Timothée Chalamet & Armie Hammer watch Luca Guadagnino speak. (Image by Matthew Rettenmund)
I attended the NYFF U.S. premiere of the highly anticipated film Call Me by Your Name (from the novel by André Aciman) Tuesday night.
Keep reading for some great snippets from the Q&A, plus a full review of the gay film of the year ...
Call Me by Your Name, directed and produced by Luca Guadagnino, is a story of sexual awakening centering on 17-year-old Elio (Timothée Chalamet), the son of Jewish intellectuals (Michael Stuhlbarg Amira Casar) living and working in Italy.
My high school vacations were to Cleveland and stuff. (Image via Sony Pictures Classics)
When a summer intern arrives, 24-year-old American adonis Oliver (Armie Hammer, who was actually 30 at the time of filming), he and Elio develop a sexually charged friendship that progresses into a passionate love affair, one that seems destined to be a romantic highlight of each man's life.
The film is a masterpiece, as has been asserted elsewhere.
James Ivory (yes, of all the Merchant-Ivory films, most appropriately 1987's Maurice, the aching yearning of which is echoed here) adapts the novel brilliantly, changing it from a first-person remembrance into an of-the-moment period piece that sacrifices none of the novel's emotion while honing in on the essential elements of a story that reinvigorates the well-worn coming-of-age genre.
From the start, Guadagnino captures the scene beautifully, sketching a teenager's lolling life in Italy in a time that was, as Guadagnino described in the Q&A, sort of a final period of international innocence. This was aided by moving the novel's action from 1988 back to 1983, which also removed the widespread knowledge of AIDS, allowing the characters' approach to each other to be purely about their approach to social constructs and to their own fluid sexualities. (Both men show lots of interest in girls, as well as in each other.)
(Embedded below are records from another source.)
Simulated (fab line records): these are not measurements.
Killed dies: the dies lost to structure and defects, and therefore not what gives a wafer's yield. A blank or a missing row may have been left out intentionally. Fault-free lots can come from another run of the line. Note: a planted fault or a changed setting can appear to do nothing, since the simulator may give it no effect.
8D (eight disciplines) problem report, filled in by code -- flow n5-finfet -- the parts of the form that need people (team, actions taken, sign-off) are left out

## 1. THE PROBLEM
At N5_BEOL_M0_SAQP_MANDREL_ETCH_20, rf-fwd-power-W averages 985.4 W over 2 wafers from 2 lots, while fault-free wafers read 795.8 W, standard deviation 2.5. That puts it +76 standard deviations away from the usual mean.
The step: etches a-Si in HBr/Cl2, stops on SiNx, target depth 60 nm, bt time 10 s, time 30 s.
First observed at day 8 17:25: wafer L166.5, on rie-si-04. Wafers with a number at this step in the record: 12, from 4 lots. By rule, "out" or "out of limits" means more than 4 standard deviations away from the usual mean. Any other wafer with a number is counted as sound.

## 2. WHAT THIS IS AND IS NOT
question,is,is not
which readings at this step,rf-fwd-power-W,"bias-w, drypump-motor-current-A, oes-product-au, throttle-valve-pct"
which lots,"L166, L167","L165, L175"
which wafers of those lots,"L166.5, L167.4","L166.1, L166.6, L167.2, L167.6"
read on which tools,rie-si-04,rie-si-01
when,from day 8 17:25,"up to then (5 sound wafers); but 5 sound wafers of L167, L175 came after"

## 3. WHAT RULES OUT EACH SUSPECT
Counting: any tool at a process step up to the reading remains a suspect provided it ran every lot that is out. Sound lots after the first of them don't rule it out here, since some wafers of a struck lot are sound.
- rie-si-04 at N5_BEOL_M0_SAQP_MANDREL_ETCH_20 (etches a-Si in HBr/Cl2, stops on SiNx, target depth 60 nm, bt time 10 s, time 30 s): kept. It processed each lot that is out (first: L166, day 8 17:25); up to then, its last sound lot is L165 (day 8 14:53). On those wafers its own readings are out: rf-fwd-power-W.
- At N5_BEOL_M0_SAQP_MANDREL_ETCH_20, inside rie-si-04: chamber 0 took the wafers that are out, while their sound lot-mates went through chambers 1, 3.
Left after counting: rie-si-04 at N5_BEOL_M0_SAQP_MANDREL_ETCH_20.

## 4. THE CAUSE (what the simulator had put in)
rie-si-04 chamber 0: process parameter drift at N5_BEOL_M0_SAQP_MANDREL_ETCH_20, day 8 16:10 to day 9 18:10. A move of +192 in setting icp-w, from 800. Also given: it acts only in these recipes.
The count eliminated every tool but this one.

The '80s setting is evoked intelligently and subtly, with superb vintage music choices (and timeless new contributions from Sufjan Stevens), including an aggressive use of “Love My Way” by the Psychedelic Furs (1982) that pays off, and that results in adorable sequences of Armie Hammer doing some seriously '80s dance moves.
Elio at first finds Oliver annoyingly arrogrant, but their head-butting is quickly revealed to be a budding attraction, one that is so freshly presented it can be startling — Elio is depicted at various times as selfishly horny; nervous to lose his virginity, whether to a male or a female; reticent; self-doubting; seductive; and even brazenly, comically confident. It is never clear in advance how he will react to any given situation, making him seem like a person you know — or have been — rather than a stock Lolito or naif.
The film is undeniably sexy, and manages, I think, to depict the sexual relationship in such a way that almost never considers how taboo some audiences in 2017 might find it that a man in his twenties would take the virginity of a boy who is 17. In spite of the fact that 16 and 17 are the most common ages of consent in the U.S., there seems to be a hysteria about age spreads of this nature these days, but the film doesn't bump up against that intentionally. This is not to say Guadagnino sterilizes things — on the contrary, his camera fetishizes Elio by keeping him shirtless and peeking up his shorts, and Oliver by allowing a casual flash of his scrotum and lingering on a conveniently placed scrape from a bicycle mishap. The movie is tasteful, but it has a libido — just like its erotically aligned main characters. Its eroticism, though, does not focus on Elio's age so much as on the characters' natural attraction for each other.
Speaking of which, the climax of Elio and Oliver's affair is wildly sensual, like so many scenes in this artfully observed film, a highlight likely to tug at your memory like a real-life lost love for some time to come.
Chalamet is a revelation. For the final scene alone, he deserves every award there is. He makes Elio a gay hero who stands head and shoulders above many other gay depictions on film. Hammer is a suitably dreamy first love; he injects a perverse humor into the character, whose blank gestures are eventually revealed to be instead opaque, more expertly hiding the same feelings Elio is struggling to play down.
Finally, Stuhlbarg is remarkably fine as an unorthodox father, delivering a speech late in the film that all by itself would have made the film required viewing for LGBTQ audiences — had the rest of the film's content not already done so.
Call Me by Your Name is in theaters November 24, 2017, in the U.S.